Below the original English transcript of an interview published yesterday in the Greek daily Εφημερίδα των Συντακτών/Εfimerida ton Syntakton (The Editors’ Newspaper) with its political editor Tassos Tsakiroglou.
TT: In Europe we face the revival of some irrational or even real fanatical movements of the extreme right and the Neonazis. In Greece we have the Golden Dawn party, which attacks and kills immigrants and Greek antifascists. What does it mean according to your analysis of fanaticism? How can we confront this setback to forms of irrationality and fanaticism?
AT: Analyses of, and political responses to, fascism have often oscillated, since the interwar period, between focussing on its irrationality – its open scorn for dialogue and criticism, its infatuations with occultism, its cult of thoughtless violence and virility – and revealing its profoundly instrumental, and in its own way rational operations – for instance as a tool of class struggle from above. The Nazi extermination of European Jews (alongside Roma, the disabled, and political opponents) is in a way the emblem and culmination of this: at one and the same time the greatest affront to ‘Reason’ and the inhuman apex of bureaucratic rationality. The Nazis were fond of praising their own ‘fanaticism’ but were also capable of operating with matchless calculated cynicism. In this sense, despite what a certain liberal common sense may suggest, irrationalism or fanaticism are neither sufficient nor even necessary conditions for fascist politics. Besides the urgent demands of anti-fascist organising, and the ever necessary work of education and critique, I think the Left should be wary of only confronting the phenomena of extreme-rightist irrationality and violence, and truly attend to the sources of the strength of the far right – especially its ability to rally downwardly mobile strata of the population that much of the institutional Left has often ignored. Here I think it is not irrationalism or fanaticism which are the key question, but racism as the defining way in which the right has been able to obscure or distort crisis, unemployment or exploitation, using the ancient but also hideously modern technique of turning ‘others’ into scapegoats, displacing responsibility from capitalists to immigrants, and promoting the grim fantasy that without ‘them’, ‘we’ would live in some kind of autochtonous idyll.
TT: We see in different parts of the world the use of religion as a political force. What’s its real role and impact in nowdays societies and how does it shape the notion that West has for Otherness, especially for Islam?

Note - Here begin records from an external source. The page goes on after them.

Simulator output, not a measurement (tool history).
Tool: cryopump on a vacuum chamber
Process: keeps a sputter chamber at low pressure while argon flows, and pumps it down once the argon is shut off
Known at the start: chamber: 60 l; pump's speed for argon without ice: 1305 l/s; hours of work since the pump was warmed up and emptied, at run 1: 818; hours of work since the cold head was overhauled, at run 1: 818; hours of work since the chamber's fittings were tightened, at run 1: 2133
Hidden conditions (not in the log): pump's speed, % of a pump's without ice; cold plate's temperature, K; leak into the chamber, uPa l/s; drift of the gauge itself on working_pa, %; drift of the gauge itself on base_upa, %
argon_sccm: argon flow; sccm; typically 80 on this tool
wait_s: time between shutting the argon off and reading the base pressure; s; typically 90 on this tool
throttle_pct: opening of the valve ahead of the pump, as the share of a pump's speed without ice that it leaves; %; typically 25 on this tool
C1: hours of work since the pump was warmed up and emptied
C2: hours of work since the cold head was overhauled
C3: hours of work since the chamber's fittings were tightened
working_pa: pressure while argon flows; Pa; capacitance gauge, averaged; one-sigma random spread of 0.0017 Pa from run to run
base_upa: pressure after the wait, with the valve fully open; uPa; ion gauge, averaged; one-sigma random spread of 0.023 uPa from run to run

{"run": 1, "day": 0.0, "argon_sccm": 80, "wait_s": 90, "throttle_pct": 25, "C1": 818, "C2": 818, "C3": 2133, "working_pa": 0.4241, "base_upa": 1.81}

AT: Religion is a notoriously slippery idea: in the present moment we can witness both apparent resurgences of religious forms of politics and ongoing processes of ‘secularisation’. Though it would be mistaken to ignore the relative autonomy that religious phenomena have, I think for the most part religion has functioned as a lure or a screen that has blinded much Western opinion to the political dynamics of the so-called Muslim world – namely those giving rise to the ongoing movements and uprisings in North Africa and the Middle East. One thing the latter have shown is that ‘political Islam’, through its various rises and falls, is a very unstable, contested entity, and though religion is a potent vehicle for mobilisation (especially in civil wars) it is very contradictory when it comes to the government of subordinate capitalist societies. Though religion – and today perhaps Islam in particular – can provide very powerful images of justice and vocabularies of vindication, I think we cannot treat it as a political force in its own right, as though class and group conflicts were themselves ultimately understandable as clashes of civilisations or theologies. They are not.
TT: West has often used the term “fanaticism” in order to demonize, stigmatize and psychologize any non-liberal politics or anticapitalist movements. What’s your point of view?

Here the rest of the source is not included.